You might be forgiven if you have not heard of the folks at Horage. They are a small, not terribly flashy outfit that are making interesting watches. But they are doing something more, and that is why I am writing about them this morning.
One of the model families is the Omnium -
Horage has been quietly doing something very positive for people in need, who will likely never be customers.
I will be checking them out next Saturday at NYC's Wind Up event and hopefully will have a much more in-depth story for you and the charitable work that Horage are working to support. But for now here is an example of one of their efforts to support some people with a hand up.
In 2009 they created a limited edition of 35 pieces with the intention of donating a significant amount of the proceeds to a charitable program in Bangladesh.
Here's part of the story, in their own words -
35 Omnium (18K gold) – special edition dedicated to Bangladesh. Donation of the fund to CMES* for higher level of education of Bengal students *: Centre for Mass Education in Science.
Can science help to make the world a better place?
You might expect to find an answer to this profound question perhaps in one of the top level universities in Europe or the US. I have made my very own findings in a country which I had previously only heard about in relation to there massive flooding or kids labour.
Bangladesh!
Thanks to our Onmium concept of randomly selecting countries every year in order to deal with the country, its people, the problems and the chances, we were not driven by pleasurable sensation of today’s world wide news broadcasters. We accidentally drew Bangladesh in our first annual event ever at Basel trade show. And from this point the journey with and into this country began.

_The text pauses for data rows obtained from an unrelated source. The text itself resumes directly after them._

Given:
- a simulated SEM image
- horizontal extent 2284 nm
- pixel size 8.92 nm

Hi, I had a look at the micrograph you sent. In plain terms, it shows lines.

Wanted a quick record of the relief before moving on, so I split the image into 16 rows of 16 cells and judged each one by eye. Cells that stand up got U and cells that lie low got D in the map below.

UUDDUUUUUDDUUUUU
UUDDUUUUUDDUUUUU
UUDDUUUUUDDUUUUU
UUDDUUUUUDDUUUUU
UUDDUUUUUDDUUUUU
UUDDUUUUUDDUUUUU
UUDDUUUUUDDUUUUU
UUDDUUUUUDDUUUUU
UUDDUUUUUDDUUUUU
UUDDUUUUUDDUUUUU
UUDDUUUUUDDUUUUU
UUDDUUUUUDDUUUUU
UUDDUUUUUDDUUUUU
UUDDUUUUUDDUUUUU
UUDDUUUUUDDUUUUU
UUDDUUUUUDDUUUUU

Known as one of the poorest countries in the world, where kids probably have knitted together some of the shirts I own; very densely populated, with 170 million people squeezed into a country around the size of Germany: this is what most of us know about the scary side of the country.
But we have also heard about a Nobel Prize winner who invented micro credits, a poor country which misses out the era of the land line and goes directly into the cell phone world. Rice fields, floods and cell phones used by farmers to trade rice? Hmm, this is getting interesting. Then we started to dig into this country’s socio economic structure, to figure out if there are people in this country who work on the root problem of all our societies – lack of education!
And we found somebody who matched our profile, Ibrahim Yunus, a physicist teaching science at Dhaka University. But this is only one of the parts of his life. Studying in England decades ago, he was involved in the fight for independence when Bangladesh separated from the far distant Pakistan and became an independent nation. Ibrahim told us that this was an exciting time, driven by students. But the biggest problem in this so-called revolution was that the participants involved had no real clue how to build the complex infrastructure needed to run an independent state. Perhaps this can be compared to the control vacuum we see at the moment in the Middle East. Anyhow, Bangladesh became an independent state with no infrastructure, or at best an infrastructure based on corruption. And of course the poorest of the poor are the ones who benefit least in such a country.
So it became his mission to give the poorest of the poor the possibility to participate in education and work their way out of poverty. But Ibrahim chose a very scientific approach naturally driven by his profession in science. Ibrahim observed that it is important, even for the poorest and youngest, to understand the basics of how our world works, to argue against their parents who are often driven by religious beliefs. And he recognized that parents wouldn’t send their kids to his school if, at the same time, they could be working in a sewing factory earning money for the family. Of course there are many other factors to consider but I think these are the two main pillars on which Ibrahim built the CMES (Center for Mass Education in Science), the largest non-governmental schooling system helping the drop-outs to get back into the society.
But what has science to do with kids labour.
Simple:
Kids do work half a day in the CMES, so they can earn their food, create products for the CMES shops and in return the kids are paid part of the profits so they do not come home empty-handed. But in order to get work there, they need to stay in the afternoon to get proper education through the educational system of the CMES. Sounds like a deal! The products they produce are fertilizers, mushrooms, toilets, pottery, clothes and many other things, things which can on the one hand be sold and on the other hand require some kind of science to succeed. In their school of course they learn writing and reading, but also how the world ticks. For example, I have seen a teacher with little 5 year olds sitting in a barn searching with a magnet for iron particles in the sand which they have brought up from the river. A simple but very effective way to understand where this expensive iron comes from. Such ideas and many more, Ibrahim and his team have developed to make this CMES model work. And it is a great success, a self-sufficient school system fully based on logic and a passion for making the world a better place.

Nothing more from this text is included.